Changing Street Names.

The Constitution: Atlanta, GA

Tuesday, October 20, 1903

The protest made by Mr. Forrest Adair to the city council yesterday against the frequent and often capricious changing of the names of streets in the city is deserving of that body.

The value of certainty in the metes and bounds used in describing real estate grows in importance with the growth of the city. The activity of the real estate market is dependent in large measure upon the accuracy and permanency of such descriptions, the more so as the city fills up with new citizens. They are unacquainted with our old maps and the metamorphoses of local names. They look only to the chain of titles and, as Mr. Adair says, they frequently refuse a property because of the vagarious changes of the names of streets that occur in consecutive deeds.
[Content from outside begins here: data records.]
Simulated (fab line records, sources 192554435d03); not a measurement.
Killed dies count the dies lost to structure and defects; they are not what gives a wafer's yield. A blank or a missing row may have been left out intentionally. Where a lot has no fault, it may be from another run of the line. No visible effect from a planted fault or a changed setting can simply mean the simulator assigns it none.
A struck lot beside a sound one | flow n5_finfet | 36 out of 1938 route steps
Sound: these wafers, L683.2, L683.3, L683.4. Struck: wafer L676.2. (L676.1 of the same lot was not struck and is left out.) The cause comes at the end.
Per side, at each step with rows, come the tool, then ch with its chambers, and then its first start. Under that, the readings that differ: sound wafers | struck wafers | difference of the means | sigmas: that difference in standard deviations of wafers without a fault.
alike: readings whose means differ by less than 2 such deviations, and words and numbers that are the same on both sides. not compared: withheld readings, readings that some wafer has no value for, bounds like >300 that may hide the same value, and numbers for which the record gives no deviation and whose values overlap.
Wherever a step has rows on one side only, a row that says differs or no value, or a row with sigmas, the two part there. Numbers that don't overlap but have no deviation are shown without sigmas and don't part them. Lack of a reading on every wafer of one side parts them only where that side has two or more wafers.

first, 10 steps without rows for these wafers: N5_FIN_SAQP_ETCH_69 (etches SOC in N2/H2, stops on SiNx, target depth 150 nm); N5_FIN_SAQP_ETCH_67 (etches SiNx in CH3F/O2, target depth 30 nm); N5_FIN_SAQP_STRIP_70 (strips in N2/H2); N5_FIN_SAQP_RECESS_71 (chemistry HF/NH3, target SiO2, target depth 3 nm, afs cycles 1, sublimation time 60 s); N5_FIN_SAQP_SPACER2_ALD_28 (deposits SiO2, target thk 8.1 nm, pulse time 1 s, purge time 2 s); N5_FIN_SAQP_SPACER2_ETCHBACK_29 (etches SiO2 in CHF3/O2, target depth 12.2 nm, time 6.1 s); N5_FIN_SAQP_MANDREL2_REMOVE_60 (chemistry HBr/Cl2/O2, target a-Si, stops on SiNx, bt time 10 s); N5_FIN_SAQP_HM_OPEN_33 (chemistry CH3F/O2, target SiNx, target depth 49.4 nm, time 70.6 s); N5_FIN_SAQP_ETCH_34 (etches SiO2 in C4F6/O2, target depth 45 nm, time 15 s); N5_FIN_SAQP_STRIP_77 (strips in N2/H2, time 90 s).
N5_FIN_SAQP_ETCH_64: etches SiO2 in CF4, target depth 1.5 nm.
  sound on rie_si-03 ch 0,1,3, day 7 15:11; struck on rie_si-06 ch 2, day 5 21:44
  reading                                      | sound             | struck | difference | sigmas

A yet greater reason why council should be slow to change the names of our thoroughfares is the fact that already the names of landmark streets have been changed, the honors paid to pioneer citizens obliterated and names that should have remained linked with localities and thoroughfares crossed off our map for fanciful and unsuggestive substitutes, in some cases these changes have almost amounted to a profanation of the fathers of the city. The names of former mayors, even of that one who heroically bore the interests of the city in the awful days of Sherman’s siege and occupancy, the noble James M. Calhoun, have been sacrificed for meaningless titles.

Change Whitehall street to “Commerce avenue,” Marietta street to “Bucephalus boulevard,” and Peachtree street to “Elite avenue,” and by those three simple substitutions that can be adopted in three minutes in council, the Atlanta of history and of common knowledge and pride throughout Georgia and the union will be obliterated.

Patriotic and commercial reasons, especially the important one of making readable and acceptable titles to real estate, are plenty enough to cause council to deliberate long before it takes down the names of well-known streets to replace them with the tony and pride-tickling titles that have been invented without rhyme or reason. We trust the city is at the end of that sort of uncalled for vandalism.

SMITH STREET HAS NEW NAME

The Constitution: Atlanta, GA

TUESday, October 20, 1903

Was Changed to Whitehall Place by Council Yesterday.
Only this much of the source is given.